We also asked the participants to rate the suitability of the TAICOS constraint language on a 4-point Likert scale and to justify their answers. Thereby we intentionally did not differentiate between individual language elements, as the language's suitability cannot be meaningfully answered on this isolated level. As depicted in Figure 4, a majority of 12 participants positively rated the constraint language as either suitable or rather suitable. However, two participants rated the language as rather not suitable. They argued that due to the modularization of the features in their companies and their product-specific reuse it would be difficult to define meaningful constraints on feature-level. Also they stressed that, given a number of over 400 features in an average software product of their companies, it would be essential for them to rather define general constraints for all features and only exceptions from these general constraints. Though, both participants did not question the value of the constraint language itself, and accentuated that these additional requirements towards the language relate to their industry sectors (automotive and electronic engineering).

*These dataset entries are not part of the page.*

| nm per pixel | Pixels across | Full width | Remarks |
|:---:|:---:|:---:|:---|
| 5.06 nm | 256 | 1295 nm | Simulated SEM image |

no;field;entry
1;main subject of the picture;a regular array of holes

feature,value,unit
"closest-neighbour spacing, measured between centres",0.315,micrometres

To answer this research question, we qualitatively coded the maintainability aspect addressed in a constraint and also extracted the quantitative data which language elements have been used in the constraint. The objective of this research question was to identify the typical usage patterns of the constraint language for the different maintainability aspects. During the final analysis of the data, we then condensed nine maintainability aspects that have repeatedly been choosen by the participants to formulate constraints for. Concretely we condensed the following maintainability aspects: technical debt (54 constraints), security ratings and vulnerabilities (6 constraints), readability of variables, method and class names (24 constraints), object-oriented design (12 constraints), dependencies such as cyclic class and external framework dependencies (9 constraints), correctness reflected through test code coverage, bug counts, or code assertions (54 constraints), documentation (21 constraints), cognitive and cyclomatic complexity (24 constraints), and coding style (18 constraints).
To allow a meaningful comparison of the language elements, we normalized their usage frequency on the level of subelements, i.e., for each individual data type, time series operation, and time filter.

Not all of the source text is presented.